The London TDA seminar is a research seminar gathering researchers and practitioners in Topological Data Analysis based in and around London. It takes place four times a year in the School of Mathematical Sciences building at Queen Mary University of London, in Mile End.
Schedule 08.02.2023
The seminar will take place in MB-503 at 11am. After the seminar we will go for lunch at The Curve.
11am: Miguel O’Malley (Wesleyan University)

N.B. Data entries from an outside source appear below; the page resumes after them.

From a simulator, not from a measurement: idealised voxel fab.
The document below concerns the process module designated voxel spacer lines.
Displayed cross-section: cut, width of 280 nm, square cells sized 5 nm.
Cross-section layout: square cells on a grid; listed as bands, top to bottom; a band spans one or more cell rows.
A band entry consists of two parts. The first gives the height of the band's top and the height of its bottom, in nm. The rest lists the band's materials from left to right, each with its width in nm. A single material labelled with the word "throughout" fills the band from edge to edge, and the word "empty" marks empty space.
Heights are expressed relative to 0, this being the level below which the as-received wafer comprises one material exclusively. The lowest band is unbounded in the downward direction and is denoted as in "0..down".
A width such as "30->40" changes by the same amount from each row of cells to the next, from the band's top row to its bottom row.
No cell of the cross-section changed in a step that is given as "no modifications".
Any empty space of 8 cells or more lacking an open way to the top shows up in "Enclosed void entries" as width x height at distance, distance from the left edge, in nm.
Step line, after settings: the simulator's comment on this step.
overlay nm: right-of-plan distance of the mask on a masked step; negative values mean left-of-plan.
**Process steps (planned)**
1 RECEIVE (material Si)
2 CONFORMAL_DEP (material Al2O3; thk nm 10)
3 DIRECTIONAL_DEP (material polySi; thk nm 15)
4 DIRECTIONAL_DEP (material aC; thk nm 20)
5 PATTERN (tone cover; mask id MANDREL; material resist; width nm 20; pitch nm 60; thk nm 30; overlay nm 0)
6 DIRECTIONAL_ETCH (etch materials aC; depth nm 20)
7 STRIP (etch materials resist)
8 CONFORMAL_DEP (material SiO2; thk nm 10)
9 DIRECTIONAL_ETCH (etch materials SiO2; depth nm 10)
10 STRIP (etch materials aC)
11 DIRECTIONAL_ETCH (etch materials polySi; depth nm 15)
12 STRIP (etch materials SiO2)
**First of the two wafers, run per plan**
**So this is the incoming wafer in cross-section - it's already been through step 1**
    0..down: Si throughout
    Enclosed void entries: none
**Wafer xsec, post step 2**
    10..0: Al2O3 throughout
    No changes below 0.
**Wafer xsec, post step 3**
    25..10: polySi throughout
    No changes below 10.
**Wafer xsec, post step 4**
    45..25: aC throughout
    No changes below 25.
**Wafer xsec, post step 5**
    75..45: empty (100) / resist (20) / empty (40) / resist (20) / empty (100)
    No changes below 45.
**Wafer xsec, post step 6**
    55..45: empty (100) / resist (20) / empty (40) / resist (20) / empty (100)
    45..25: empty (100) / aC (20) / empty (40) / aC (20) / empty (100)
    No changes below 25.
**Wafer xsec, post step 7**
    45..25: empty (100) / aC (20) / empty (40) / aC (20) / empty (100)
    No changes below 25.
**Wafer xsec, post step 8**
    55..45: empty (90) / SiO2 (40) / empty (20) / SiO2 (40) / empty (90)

Title: Alpha magnitude and dimension
Abstract: The notion of dimension is a fundamental characteristic of various spaces of interest, and in particular of subspaces of Euclidean space. Notionally, a line segment should have dimension 1, a disc dimension 2, and so on. More complicated subspaces, such as fractals, present more exotic dimensions which are more challenging to estimate. In this talk, we introduce alpha magnitude, a numerical invariant of a filtered simplicial complex associated to a metric space, and some of its key properties. Inspired by a definition introduced by Govc and Hepworth for persistent magnitude, alpha magnitude is in particular derived from the alpha complex. We further introduce alpha magnitude dimension, an invariant inspired by Meckes' notion of magnitude dimension, as a new measure of dimension. Heuristic observations and a following conjecture regarding a relationship with the Minkowski dimension of compact subspaces of Euclidean space will be shown. As alpha magnitude leverages the low computational cost of the alpha complex, we propose its use as a promising method for the estimation of dimensions of real-world data sets that is easily computable."
11.30am: Antonio Leitao (CENTAI)
Title: Measuring topological expressive power of neural network architectures
Abstract: This talk will explore how topological data analysis can be used to understand the expressive power of neural networks. I will show how the topological features of the decision boundary describe the closest notion of the intrinsic complexity of a classification problem, thus introducing the concept of topological expressive power as the number of different topological classes that a neural network architecture can represent. The results show that topological expressiveness has a complex correlation with many features in a neural network's architecture while depending weakly on the total number of parameters.